ES - we can always back off on price increases if they're too fast. And regardless, primary energy is a much smaller share of the economy than 40 years ago. And I don't agree with neverending price increases for energy - renewables and storage are trending the opposite way.

Fiscal effect of dividend is separated from the tax, so people will still have the incentive to conserve on GHGs. The rebates for exports are just creating a level playing ground, and they'd include a tariff on reimported goods. Alaska's Permanent Fund shows political stability in a dividend system.

Jan - mostly agree, but OTOH some properties flood because all the development in the watershed exposed them to flooding, and now because of climate change. So I have some sympathy for those people. My general rule though is that areas that flood often should either be uninhabited or should be protected from flooding. Areas that rarely flood may be fine just living with it.

Jan Galkowski said...

@Brian Schmidt,

I guess, but these people also experience "the benefits" of that development as well, if only the (former) appreciation of their home values.

As Robert Young has observed, Nature is telling us where we shouldn't build, and we aren't listening. See this presentation, and this one, which I heard in person.

Dr Young, at about 37:30 in the last video, addresses the question rationally, but he, if you pay attention, laughs at the proposal in the previous guest video at the suggestion of using evacuation as a concrete proposal to deal with large weather and storm events. Sure, this is the least expensive solution, but it is wholly inappropriate to the scale and size of the problem ... Suppose the event lasts weeks? How do you deal with the exposed populous, which leaves late, and then jams on the roads, in the most vulnerable situation, with the least amount of resources.

frederickguy.com said...

ES: but (1) US economy is less carbon intensive (CO2:GDP) than in 1970s, and (2) in 1970s the dividend was paid to the Saudi royal family & to Exxon, not to individual US citizens. So adverse effects would be far less.

Moreover, *any* mitigating action (absent technologies that don't exist) will, by bringing about a sudden reduction in fossil fuel use, be economically disruptive - pricing is one of the least costly tools in this sense.

But the real importance of supporting this is that it is vital to support Republicans who oppose the GOP-denial-Putin-nationalism axis. I won't burden this thread with more on that, but see https://frederickguy.com/2017/02/27/trump-putin-eu-climate/

Fred

Canman said...

The political class wants energy austerity, which will likely have only a marginal effect on CO2 levels. If CO2 levels really need to be cut, the thing that will determine how this is done is what technologies will make it possible. Civilization uses massive amounts of energy and anything that takes CO2 out of the air will require massive amounts of energy. I say that the best prospects for getting these massive amounts are with forth generation nuclear. The best use of scarce resources would be to find and develop the best designs -- even if it just means finding that they won't work.

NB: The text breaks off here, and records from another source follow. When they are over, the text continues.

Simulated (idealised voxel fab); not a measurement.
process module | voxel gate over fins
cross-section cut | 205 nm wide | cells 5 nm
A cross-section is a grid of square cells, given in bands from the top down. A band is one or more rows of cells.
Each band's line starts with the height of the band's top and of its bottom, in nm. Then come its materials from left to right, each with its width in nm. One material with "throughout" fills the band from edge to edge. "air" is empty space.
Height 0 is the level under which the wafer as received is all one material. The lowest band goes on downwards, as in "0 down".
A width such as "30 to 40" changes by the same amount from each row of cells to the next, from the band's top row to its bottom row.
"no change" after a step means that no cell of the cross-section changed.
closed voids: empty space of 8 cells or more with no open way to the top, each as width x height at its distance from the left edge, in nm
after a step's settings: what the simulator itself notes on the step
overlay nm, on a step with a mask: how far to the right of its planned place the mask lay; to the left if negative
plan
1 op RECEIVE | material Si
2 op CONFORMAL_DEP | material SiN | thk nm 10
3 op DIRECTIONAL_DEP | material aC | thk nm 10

Renewables, which means wind and solar, are unlikely to be up to the task. They have two big problems. First there's intermittency which means requirements for massive amounts of non-existent storage, and if any storage solution is found, it will almost surely require huge mounts of resources. The second problem is dispersal. Huge amounts of physical resources and landscape are required. Nuclear OTOH is incredibly energy dense and relatively dispatchable.

Renewable advocates like to talk about how they are in a revolution similar to that which happened with computers and personal electronics. But this is not true! With computers, the government funded a lot of research to develope chip technologies and then entrepreneurs went out and found markets for them and developed more technology. With renewables, crony capitalists are trying to use subsidies and mandates to ram them down the public's throat. Nuclear energy OTOH actually has the potential to be like the computer industry. Getting a forth generation design up and running could offer a resource for entrepreneurs. In fact some computer pioneers, such as Bill Gates, are pushing for this.

8c7793aa-15b2-11e5-898a-67ca934bd1df said...

Is your 'political class' something you attended in night school at your local community college, Canman?

Mal Adapted said...

Canman, like many lukewarmers, doesn't expect market forces to help determine how CO2 levels can be cut. He assumes that any current "problems" with renewables will persist, regardless of investment in R&D and buildout of carbon-neutral* energy. He apparently doesn't recognize the artificial market advantage fossil fuels currently enjoy over carbon-neutral sources, by externalizing the cost of AGW.

* carbon-neutral does not rule out, a priori, 'forth' generation nuclear.

Mal Adapted said...

E. Swanson: "The recent plan for a carbon tax with dividend from the Climate Leadership Council (CLC) is a bad idea, IMHO."

I haven't studied their proposal in detail, but on the surface it looks a lot like Jim Hansen's carbon-"fee"-and-dividend proposal of several years ago. Provisions like a border tax adjustment are crucial, but "Charge a carbon tax to FF producers, divide all the tax revenue equally among all personal income tax filers, send each of us a check periodically" has simplicity going for it, and it will reduce CO2 emissions even if not everyone responds as expected.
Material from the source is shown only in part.